The Wumpus Information Retrieval System – File system search

Author: Stefan Buettcher (stefan@buettcher.org)
Last change: 2005-05-14

Wumpus can be used as a file system search engine for Linux. Before you can use Wumpus as a file system search engine, you first need to do two things:
  1. Build a Linux kernel with file system change notification enabled. At the moment, only fschange is supported by Wumpus. Support for inotify is under development.
  2. Start a web server (e.g. Apache) that is configured to support PHP.
After you have installed the new Linux kernel with file change notification support and restarted your system, make sure that the notificaton service is running. For fschange, you can do this by executing "cat /proc/fschange" as root. For inotify, use the inotify-utils package provided by the inotify developer.

Before you can actually use the system, you need to do two more things:
  1. Edit the wumpus.cfg configuration file in the Wumpus main directory. Change the TCP_PORT configuration variable to the port that you want Wumpus' TCP server to listen on. Change the INDEXABLE_FILESYSTEMS variable so that it reflects your local file system. Wumpus will only index files that are below one of the mount points given here.
  2. Edit the config.php file in wumpus/php so that it is consistent with the TCP port specified in wumpus.cfg (this means changing the value of "$port"). Then copy all files found in wumpus/php into a directory that can be accessed through the web server, e.g. /var/www/html/wumpus or ~/public_html/wumpus).
After you have started Wumpus in file system search mode by executing bin/fssearch, you should be able to to access the index through the PHP scripts. Wumpus will automatically start an exhaustive file system scan. The time between two such scans can be specified using the TIME_BETWEEN_FS_SCANS configuration variable.

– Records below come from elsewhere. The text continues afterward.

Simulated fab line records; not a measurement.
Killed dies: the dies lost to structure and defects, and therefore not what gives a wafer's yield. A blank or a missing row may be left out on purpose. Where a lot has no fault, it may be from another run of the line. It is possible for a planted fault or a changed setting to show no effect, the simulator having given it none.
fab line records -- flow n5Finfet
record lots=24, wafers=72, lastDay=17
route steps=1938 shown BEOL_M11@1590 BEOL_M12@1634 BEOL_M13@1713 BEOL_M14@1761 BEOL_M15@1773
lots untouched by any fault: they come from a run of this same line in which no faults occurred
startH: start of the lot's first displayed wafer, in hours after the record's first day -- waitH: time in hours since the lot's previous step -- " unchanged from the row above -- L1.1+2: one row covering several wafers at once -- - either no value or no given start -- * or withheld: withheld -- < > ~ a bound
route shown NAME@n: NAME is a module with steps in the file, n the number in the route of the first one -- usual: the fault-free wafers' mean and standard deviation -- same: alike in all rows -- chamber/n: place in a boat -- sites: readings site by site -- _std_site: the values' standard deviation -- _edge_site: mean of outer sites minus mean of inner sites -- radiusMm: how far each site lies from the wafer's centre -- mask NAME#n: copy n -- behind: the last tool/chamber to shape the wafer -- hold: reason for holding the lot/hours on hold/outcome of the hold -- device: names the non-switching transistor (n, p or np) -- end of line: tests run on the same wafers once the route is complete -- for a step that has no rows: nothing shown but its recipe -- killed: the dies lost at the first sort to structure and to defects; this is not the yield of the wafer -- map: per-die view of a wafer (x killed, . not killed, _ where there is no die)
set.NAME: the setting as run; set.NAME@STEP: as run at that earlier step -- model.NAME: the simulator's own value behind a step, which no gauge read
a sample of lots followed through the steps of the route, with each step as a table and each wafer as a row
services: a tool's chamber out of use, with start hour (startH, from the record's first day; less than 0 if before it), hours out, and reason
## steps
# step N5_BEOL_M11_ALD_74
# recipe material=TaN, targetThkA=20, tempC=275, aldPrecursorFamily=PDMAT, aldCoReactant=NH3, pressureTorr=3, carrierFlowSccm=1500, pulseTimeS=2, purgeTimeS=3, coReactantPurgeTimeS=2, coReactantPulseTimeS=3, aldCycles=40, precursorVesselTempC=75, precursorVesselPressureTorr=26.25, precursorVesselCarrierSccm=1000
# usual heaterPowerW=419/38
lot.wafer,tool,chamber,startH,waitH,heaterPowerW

Wumpus automatically reacts to file system mounts and umounts by creating or releasing indices under the respective mount points. Per-file-system indices will be created under each mount point defined in the configuration file. The index for the "/" file system, for example, will be found in "/.indexdir/".

Please note that you might have to run umount twice in order to unmount a given file system. This is because when you run it first, Linux cannot unmount the file system, since Wumpus has still open files. However, it notices that an unmount was requested. Thus, when you run umount the second time, it should be successful.